Embodied Carbon in the Building Sector

News Detail

Year:

2022

Country:

Global

Source:

Rambøll

The buildings industry is bound to deliver its fair share to meet EU reduction targets for a climate-neutral continent by 2050: Buildings are evidenced to be responsible for 37% of global energy-related carbon emissions. 10% of total emissions stem from materials and construction.

While metrics and policies exist to target the operational emissions of buildings, much fewer target the 10% of materials and construction-related emissions. Reducing these so called embodied emissions in buildings represents an important opportunity to reduce overall emissions from this industry.

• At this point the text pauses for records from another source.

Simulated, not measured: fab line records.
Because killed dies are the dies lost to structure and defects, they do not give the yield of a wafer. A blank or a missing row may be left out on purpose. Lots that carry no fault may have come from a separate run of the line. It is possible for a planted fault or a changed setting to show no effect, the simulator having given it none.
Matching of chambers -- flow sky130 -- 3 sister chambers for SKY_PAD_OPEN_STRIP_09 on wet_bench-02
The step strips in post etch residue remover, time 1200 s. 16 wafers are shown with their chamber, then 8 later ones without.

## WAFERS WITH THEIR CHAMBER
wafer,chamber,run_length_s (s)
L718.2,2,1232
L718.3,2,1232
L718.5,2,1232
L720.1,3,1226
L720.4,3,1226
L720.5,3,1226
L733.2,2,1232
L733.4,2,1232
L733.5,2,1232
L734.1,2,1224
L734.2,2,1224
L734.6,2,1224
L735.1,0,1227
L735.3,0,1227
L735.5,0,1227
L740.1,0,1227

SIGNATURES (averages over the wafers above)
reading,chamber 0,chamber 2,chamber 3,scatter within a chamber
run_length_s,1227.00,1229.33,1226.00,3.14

Tackling Embodied Carbon emissions

Funded by the Laudes Foundation, Ramboll – in collaboration with BUILD from Aalborg University and LCA experts affiliated to KU Leuven – assists EU policymakers, industry, and investors tackle embodied carbon by developing a methodology to calculate embodied carbon baselines, carbon budgets and benchmarks in the building industry using LCA data. In the first phase (2021-2022), the methods and concepts will be tested by piloting the baseline and target methods for the five EU countries: Denmark, Belgium, the Netherlands, Finland, and France, and outline a benchmarking framework for the reduction.

Throughout the duration of the project, key stakeholders from the building industry, policymakers on national and EU levels, embodied carbon think tanks and initiatives, as well as financial institutions and building councils from EU member states, are engaged to secure the relevance and feasibility of the methodology and study results.